In the wake of the mass shooting at Sandy Hook Elementary School on December 14, 2012 that left 20 young school kids and 6 adults dead, gun control advocates nationwide scrambled to create more gun-free zones. Many school districts and retail stores were designated as gun-free zones, believing that it would make it safer for school kids, teachers and shoppers.

At the same time, gun-rights advocates began a different campaign to allow conceal carry firearms in more public areas in order to keep kids and shoppers safer. They rightly argued that most mass shootings occur in known gun-free zones where the shooters know they’ll meet little to no armed resistance.

Some state legislatures passed legislation to allow teachers and faculty members to undergo extensive training, licensing and permitting in order to allow them to conceal carry weapons on campus grounds.

Ohio was one of the states that passed legislation to allow properly trained faculty and staff to conceal carry on school campuses. Opponents hoped the response from school teachers and faculty would be small, but the opposite was true. One of the organizations allowed to conduct the firearm training in Ohio was the Tactical Defense Institute, run by John Benner. Their training and licensing courses were immediately filled up and they had a waiting list of hundreds more wanting to be trained and licensed to conceal carry on school property.

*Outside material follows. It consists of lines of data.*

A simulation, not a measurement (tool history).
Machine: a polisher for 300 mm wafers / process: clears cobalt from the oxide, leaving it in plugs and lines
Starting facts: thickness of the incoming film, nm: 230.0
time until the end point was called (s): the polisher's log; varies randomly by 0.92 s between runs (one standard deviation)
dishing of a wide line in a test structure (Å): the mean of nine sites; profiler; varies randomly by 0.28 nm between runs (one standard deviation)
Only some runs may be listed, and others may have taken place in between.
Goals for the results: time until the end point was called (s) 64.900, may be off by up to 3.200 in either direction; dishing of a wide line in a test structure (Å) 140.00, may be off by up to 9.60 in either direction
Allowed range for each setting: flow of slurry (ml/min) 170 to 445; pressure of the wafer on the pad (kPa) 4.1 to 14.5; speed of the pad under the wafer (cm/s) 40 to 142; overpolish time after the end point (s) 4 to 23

John Benner, who runs the Tactical Defense Institute commented about the training, saying:

“This is more about tactics than it is shooting. These people are training for one single event and that event hopefully will save lives,”

“I’ve had people tell me, ‘Oh, teachers can’t do that. They sacrifice their lives for their kids all the time.’ Look at Sandy Hook, that’s a perfect example. I think there was four that literally sacrificed their lives, stood in front of their kids or tried to attack a guy with a rifle. That doesn’t work very well,”

Tracy is a teacher from a northern Ohio school undergoing training at the Tactical Defense Institute. When asked why, she responded:

“I want to be the best that I can when it comes to protecting my kids, my personal children, my classroom children and this is where I come to do it.”

“I look at everything completely differently. Going into my house at night, going into my classroom, thinking through, ‘Hey what are my options?’ These are the tools I have, how am I going to use them to survive and go home so all my kids survive and go home.”

Even though Ohio had taken measures to allow teachers and faculty members at public schools to be trained and licensed to conceal carry, other locations with students and the general public were still banned from any conceal carry weapon. Current Ohio law still banned anyone from carrying a concealed weapon at a day care center, on a college campus or in the public areas of airports.

On Monday, that all changed when Governor John Kasich signed Senate Bill 199 into law. The new law opens the door for college and university boards of trustees to pass rules to allow conceal carry weapons on their campuses. It also allows for a properly permitted person to carry a concealed weapon at child day care centers and home care locations providing the establishment allows for such. Any day care and home care that doesn’t want conceal carry weapons at their locations will be required to post a sign stating conceal carry weapons not allowed.

In addition to allowing conceal carry weapons on college and university campuses and at day care centers, SB 199 also allows conceal carry weapons in the public areas of airports. Public areas are defined as those areas prior to the security and metal detection locations.

Another feature of SB 199 is that it allows employees to have a conceal carry weapon in their vehicle in a company parking lot as it defines a person’s vehicle as private property.

SB 199 will go into effect in 90 days.